Training Custom Detection Models • petrographer

This vignette walks through training custom object detection models for petrographic analysis. It covers both local training (accessible to all users) and HPC training (specific to University of Florida’s HiPerGator, but adaptable to other SLURM-based systems).

Prerequisites

Before training, ensure you have:

Dataset in COCO format with train/valid splits
Python environment with detectron2, sahi, torch installed
GPU access (recommended) - training on CPU is slow but possible

Dataset Preparation

Validate Your Dataset

Use validate_dataset() to check your dataset structure and COCO format:

library(petrographer)
library(dplyr)
library(ggplot2)
library(fs)

# Validate dataset structure
validate_dataset("data/processed/my_dataset")

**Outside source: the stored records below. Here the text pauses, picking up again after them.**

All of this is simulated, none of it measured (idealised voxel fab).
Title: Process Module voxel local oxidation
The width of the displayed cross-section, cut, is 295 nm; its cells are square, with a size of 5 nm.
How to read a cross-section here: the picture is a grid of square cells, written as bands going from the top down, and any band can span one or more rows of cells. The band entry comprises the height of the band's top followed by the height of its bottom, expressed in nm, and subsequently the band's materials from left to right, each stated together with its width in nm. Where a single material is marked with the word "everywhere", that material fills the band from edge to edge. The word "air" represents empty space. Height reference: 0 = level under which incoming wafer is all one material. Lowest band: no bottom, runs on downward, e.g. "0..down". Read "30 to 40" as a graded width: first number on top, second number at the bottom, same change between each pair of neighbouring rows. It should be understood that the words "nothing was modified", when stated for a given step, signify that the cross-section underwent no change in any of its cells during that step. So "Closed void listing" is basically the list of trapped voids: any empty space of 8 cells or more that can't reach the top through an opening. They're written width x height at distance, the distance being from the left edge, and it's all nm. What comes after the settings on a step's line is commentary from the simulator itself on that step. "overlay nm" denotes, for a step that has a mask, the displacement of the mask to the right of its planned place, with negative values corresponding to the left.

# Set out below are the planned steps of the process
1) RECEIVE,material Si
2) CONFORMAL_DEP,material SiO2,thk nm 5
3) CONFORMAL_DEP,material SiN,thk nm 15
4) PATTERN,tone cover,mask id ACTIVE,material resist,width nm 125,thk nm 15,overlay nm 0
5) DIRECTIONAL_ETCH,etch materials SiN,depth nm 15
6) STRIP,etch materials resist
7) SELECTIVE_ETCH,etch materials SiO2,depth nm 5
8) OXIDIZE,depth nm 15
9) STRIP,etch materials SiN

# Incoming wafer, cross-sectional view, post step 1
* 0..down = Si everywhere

Your dataset should have this structure:

my_dataset/
├── train/
│   ├── _annotations.coco.json
│   └── *.jpg
└── valid/
    ├── _annotations.coco.json
    └── *.jpg

Optional: Dataset Slicing

For large, heterogeneous image sizes, use SAHI slicing to create uniform tiles:

# Slice large images into 1024x1024 tiles
slice_dataset(
  input_dir = "data/raw/large_images",
  output_dir = "data/processed/my_dataset_sliced",
  slice_size = 1024,
  overlap = 0.2
)

Optional: Pin Your Dataset

Pin datasets for versioning and easy reference:

# Pin dataset to local board
pin_dataset(
  data_dir = "data/processed/my_dataset",
  dataset_id = "my_dataset_v1"
)

# List pinned datasets
list_datasets()

Local Training

Local training runs on your machine (CPU or GPU). This is the simplest way to train a model.

Basic Training

# Train a model locally
model_id <- train_model(
  data_dir = "data/processed/my_dataset",
  model_id = "my_detector_v1",
  num_classes = 3,           # Number of object classes
  max_iter = 12000,          # Training iterations
  device = "cuda"            # "cpu", "cuda", or "mps"
)

The model will be automatically pinned to your local board (.petrographer/) with full metadata.

Key Parameters Explained

Dataset specification:

# Option 1: Use a directory path
train_model(data_dir = "data/processed/my_dataset", ...)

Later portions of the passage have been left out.